Average Return Much Higher Leading To A Republican Victory

  • The S&P 500 index average return for all election years from 1956 to 2016 is 9.8%
  • However, average return during the election year leading to a Republican president being elected is above average, at 11.8%
  • At the same time, the index has returned only 7.2% leading up to a Democrat winning the race.

Change In Party Winning

  • Average index return in the year leading to a change in the party which wins the presidential race is low at 5.2%, suggesting that on most occasions, the market has not been very buoyant when there was a higher chance of the incumbent party losing the election.
  • It would be interesting to see the next one year return from this perspective as well.

Can Next 1 Year Market Performance Predict Trump’s Fate?

  • As we have seen from the past trend, a thumbs up from the market has generally been followed by a Republican getting elected, except in the case of a Democrat being re-elected, when the average return has been 18.5%.
  • However, this is not a possibility in 2020 as the incumbent is a Republican.
  • Thus, currently it would be helpful to focus on market performance during the election year when the incumbent president is a Republican.
  • During elections when a Republican candidate is elected after a Republican, the index has performed very well with the average return during such election years being 11.9%.
  • At the same time, average annual return when a Democrat is elected after a Republican is -1.3%. However, even if we discard the negative return of -37% for 2008 (as the economy was gripped by the global financial crisis), the average return during such election years was 10.7%, lower than 11.9% leading to a Republican getting re-elected.

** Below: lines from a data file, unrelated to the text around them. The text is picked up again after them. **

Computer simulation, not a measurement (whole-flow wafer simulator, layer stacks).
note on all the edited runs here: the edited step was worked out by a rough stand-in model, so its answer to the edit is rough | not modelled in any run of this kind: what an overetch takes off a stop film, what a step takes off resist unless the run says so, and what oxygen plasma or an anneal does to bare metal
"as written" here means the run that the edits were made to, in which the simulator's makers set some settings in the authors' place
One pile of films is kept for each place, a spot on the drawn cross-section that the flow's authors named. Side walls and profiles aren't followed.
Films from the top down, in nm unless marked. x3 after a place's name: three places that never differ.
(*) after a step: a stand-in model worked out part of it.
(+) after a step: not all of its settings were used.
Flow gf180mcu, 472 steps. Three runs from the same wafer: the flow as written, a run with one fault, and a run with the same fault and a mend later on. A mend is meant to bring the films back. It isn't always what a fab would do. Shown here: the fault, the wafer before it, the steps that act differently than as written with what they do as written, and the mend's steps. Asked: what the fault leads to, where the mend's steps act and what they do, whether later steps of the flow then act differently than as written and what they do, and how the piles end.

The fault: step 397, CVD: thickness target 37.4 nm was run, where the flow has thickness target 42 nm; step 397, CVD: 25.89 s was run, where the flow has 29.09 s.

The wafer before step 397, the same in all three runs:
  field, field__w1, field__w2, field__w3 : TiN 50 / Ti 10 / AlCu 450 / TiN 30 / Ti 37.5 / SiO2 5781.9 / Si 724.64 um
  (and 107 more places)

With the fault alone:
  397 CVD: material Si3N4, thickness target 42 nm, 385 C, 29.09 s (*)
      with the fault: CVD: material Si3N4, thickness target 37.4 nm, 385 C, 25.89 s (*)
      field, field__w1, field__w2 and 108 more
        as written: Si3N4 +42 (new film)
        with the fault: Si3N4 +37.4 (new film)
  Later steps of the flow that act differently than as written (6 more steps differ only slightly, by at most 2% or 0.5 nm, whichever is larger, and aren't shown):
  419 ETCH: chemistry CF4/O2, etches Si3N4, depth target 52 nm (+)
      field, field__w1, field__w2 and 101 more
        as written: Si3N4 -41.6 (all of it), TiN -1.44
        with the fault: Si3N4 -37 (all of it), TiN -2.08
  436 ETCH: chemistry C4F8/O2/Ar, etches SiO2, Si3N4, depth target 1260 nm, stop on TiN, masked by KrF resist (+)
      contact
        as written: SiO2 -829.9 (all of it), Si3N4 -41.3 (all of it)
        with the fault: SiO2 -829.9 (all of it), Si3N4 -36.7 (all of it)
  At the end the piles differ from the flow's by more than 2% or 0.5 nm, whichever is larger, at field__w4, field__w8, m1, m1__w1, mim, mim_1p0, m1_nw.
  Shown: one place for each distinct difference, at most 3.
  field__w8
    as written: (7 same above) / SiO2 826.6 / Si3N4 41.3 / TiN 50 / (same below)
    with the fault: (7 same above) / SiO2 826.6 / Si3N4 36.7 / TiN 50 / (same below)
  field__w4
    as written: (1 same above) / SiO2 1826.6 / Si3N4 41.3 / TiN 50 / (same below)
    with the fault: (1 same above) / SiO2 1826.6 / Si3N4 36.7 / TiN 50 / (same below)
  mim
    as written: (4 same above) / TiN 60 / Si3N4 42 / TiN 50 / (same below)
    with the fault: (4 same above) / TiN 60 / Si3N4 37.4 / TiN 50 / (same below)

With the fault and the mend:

Thus, it would be interesting to watch how the S&P 500 performs in the next 1 year leading up to the 2020 presidential vote. If past market and election trends are anything to go by, a healthy market return over the next one year could indicate and increase the likelihood of a favorable outcome for Mr. Trump. Whereas, subdued market return (mostly single-digit return) could send the alarm bells ringing in the Republican camp.